In the recent case of Bowlby v. City of Aberdeen, the Fifth Circuit Court of Appeals just ruled that Fourteenth Amendment Due Process Clause property rights claims can be filed in federal court, despite the fact that the Supreme Court’s 1985 Williamson County decision bars many Takings Clause property rights claims from federal courts.
Robert Thomas of the Inverse Condemnation blog has a good summary of the relevant issues:
If you tried to explain the practical results of Williamson County’s ripeness requirements to someone not familiar in the last 30 years of regulatory takings jurisprudence, they would probably think you were joking….
[U]nder Williamson County, a property owner alleging a violation of her express federal constitutional right prohibiting takings without just compensation cannot bring that federal constitutional claim in a federal court. Instead, she is first required to present her state claim for compensation to a state court before she can even think of a federal action. And if she loses in state court, she will be deemed to have also litigated the federal claim, even if she expressly did not. Williamson County’s rationale was that there is no violation of the Fifth Amendment by a state or local government unless and until the property owner could both show that there was a taking, and that the state had denied compensation. So, you see, you have to lose your state takings claim to ripen your federal takings claim….
Williamson County gets particularly bizarre when courts extend it beyond the takings clause, since what thin justification exists for the rule is grounded in the language of the Fifth Amendment. Yet, the lower federal courts regularly apply it to Equal Protection and Due Process Claims, somehow transforming Williamson County from a limited takings requirement to a full-blown bar to the federal courthouse door for any plaintiff alleging a property-related claim….
Well, in Bowlby v. City of Aberdeen, No. 11-60279 (May 14, 2012), the U.S. Court of Appeals for the Fifth Circuit provided a different view, and injected a modicum of reality into the strange world of Williamson County. We won’t go too far into the case’s details, except to say that the plaintiff had a business permit, which the City summarily revoked. She sued in federal court for a taking and for procedural due process and equal protection violations, and the court promptly dismissed her complaint under Williamson County. She did not pursue an appeal of the takings dismissal, but asserted that Williamson County’s state litigation requirement of that case did not require dismissal of the due process or equal protection claim…..
The Fifth Circuit reversed, concluding that Williamson County is applicable only to takings claims, and not due process or equal protection [property rights] claims.
The Fifth Circuit is correct in ruling that there is precedent indicating that Takings Clause claims are treated differently from Due Process Clause and equal protection claims (see pp. 10-11 of the opinion). On the other hand, the logic of Williamson County is broad enough to cover not only other types of property rights cases, but nearly all constitutional rights claims against state and local governments. For example, if a state government tries to suppress an individual’s freedom of speech, we could require him to sue in state court because the government action might turn out to have been illegal under state law, or a violation of the state constitution. The same goes for any action by state or local government that might violate the federal constituion: there’s always a chance that a state court might strike it down as a violation of state law. Williamson County ruled that this possibility requires takings claims to be litigated in state court and then (in most cases) barred from federal court even if the property owner loses her state case. But the same “logic” readily applies to most other constitutional cases against state and local governments.

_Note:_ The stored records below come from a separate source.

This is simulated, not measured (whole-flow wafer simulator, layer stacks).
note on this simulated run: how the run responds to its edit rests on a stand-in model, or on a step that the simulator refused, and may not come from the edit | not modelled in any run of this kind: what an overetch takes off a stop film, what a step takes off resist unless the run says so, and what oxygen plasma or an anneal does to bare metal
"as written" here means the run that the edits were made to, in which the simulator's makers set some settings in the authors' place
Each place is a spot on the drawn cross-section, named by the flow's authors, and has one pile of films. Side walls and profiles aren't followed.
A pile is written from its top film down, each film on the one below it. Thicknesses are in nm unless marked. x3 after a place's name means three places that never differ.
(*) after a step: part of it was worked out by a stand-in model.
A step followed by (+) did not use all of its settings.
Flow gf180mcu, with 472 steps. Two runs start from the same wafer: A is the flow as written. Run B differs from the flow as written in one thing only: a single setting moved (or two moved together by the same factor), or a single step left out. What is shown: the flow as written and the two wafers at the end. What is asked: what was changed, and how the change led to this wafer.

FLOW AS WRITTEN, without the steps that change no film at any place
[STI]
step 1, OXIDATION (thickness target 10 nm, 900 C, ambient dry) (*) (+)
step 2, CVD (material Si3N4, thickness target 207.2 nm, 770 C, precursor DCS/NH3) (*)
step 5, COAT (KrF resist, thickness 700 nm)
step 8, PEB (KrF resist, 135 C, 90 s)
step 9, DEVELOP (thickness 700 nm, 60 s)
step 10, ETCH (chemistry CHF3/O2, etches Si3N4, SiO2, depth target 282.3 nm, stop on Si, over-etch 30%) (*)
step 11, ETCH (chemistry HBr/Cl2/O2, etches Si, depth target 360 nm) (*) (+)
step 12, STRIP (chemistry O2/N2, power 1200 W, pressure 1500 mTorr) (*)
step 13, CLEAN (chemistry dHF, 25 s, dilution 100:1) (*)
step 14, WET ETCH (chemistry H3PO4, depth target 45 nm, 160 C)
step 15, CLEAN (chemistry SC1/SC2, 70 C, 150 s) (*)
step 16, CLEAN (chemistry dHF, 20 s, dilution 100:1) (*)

As I explained here, this arbitrary singling out of takings cases is one more example of the second class status of property rights in modern constitutional jurisprudence. In the 2005 San Remo case, four justices – including Justice Kennedy and Justice O’Connor, joined Chief Justice William Rehnquist’s concurring opinion arguing that the Court should reverse Williamson County and allow Takings Clause cases the same access to federal courts routinely extended to citizens asserting other violations of other constitutional rights:
The Court.. remark[s], that state courts are more familiar with the issues involved in local land-use and zoning regulations, and it suggests that this makes it proper to relegate federal takings claims to state court. Ante, at 23. But it is not apparent that any such expertise matches the type of historically grounded, federalism-based interests we found necessary to our decision in Fair Assessment. In any event, the Court has not explained why we should hand authority over federal takings claims to state courts, based simply on their relative familiarity with local land-use decisions and proceedings, while allowing plaintiffs to proceed directly to federal court in cases involving, for example, challenges to municipal land-use regulations based on the First Amendment….
Williamson County’s state-litigation rule has created some real anomalies, justifying our revisiting the issue. For example, our holding today ensures that litigants who go to state court to seek compensation will likely be unable later to assert their federal takings claims in federal court….
I joined the opinion of the Court in Williamson County. But further reflection and experience lead me to think that the justifications for its state-litigation requirement are suspect, while its impact on takings plaintiffs is dramatic.
Hopefully, the Supreme Court will eventually change its position on this issue, much as Rehnquist did.
UPDATE: Joshua Thompson of the Pacific Legal Foundation has more information about the case here. PLF filed an amicus brief supporting the property owner, which was extensively relied on by the Fifth Circuit in its decision.
UPDATE #2: Since property rights issues often split jurists along ideological lines, it is perhaps worth noting that all three judges on this panel were Democratic appointees.
UPDATE #3: I should briefly explain why it matters that these cases be able to go forward in federal court rather than state court. In many cases, state judges will protect federal constitutional rights just as well as federal courts do. In some situations, however, that will not be the case, either because the state judges are less competent than their federal counterparts or because they are less willing to uphold claims against the state government that they serve. The latter is particularly likely in cases where state judges (many of whom are elected) are part of the same political coalition as the state officials whose actions are being challenged as unconstitutional. As the Supreme Court explained in the famous case of Martin v. Hunter’s Lessee (1816):
It is… argued, that no great public mischief can result from a construction which shall limit the appellate power of the United States to cases in their own [federal] courts…. [A]dmitting that the judges of the state courts are, and always will be, of as much learning, integrity, and wisdom, as those of the courts of the United States, (which we very cheerfully admit,) it does not aid the argument. It is manifest that the constitution has proceeded upon a theory of its own…. The constitution has presumed…. that state attachments, state prejudices, state jealousies, and state interests, might sometimes obstruct, or control, or be supposed to obstruct or control, the regular administration of justice. Hence, in controversies between states; between citizens of different states; between citizens claiming grants under different states; between a state and its citizens, or foreigners, and between citizens and foreigners, it enables the parties, under the authority of congress, to have the controversies heard, tried, and determined before the national tribunals.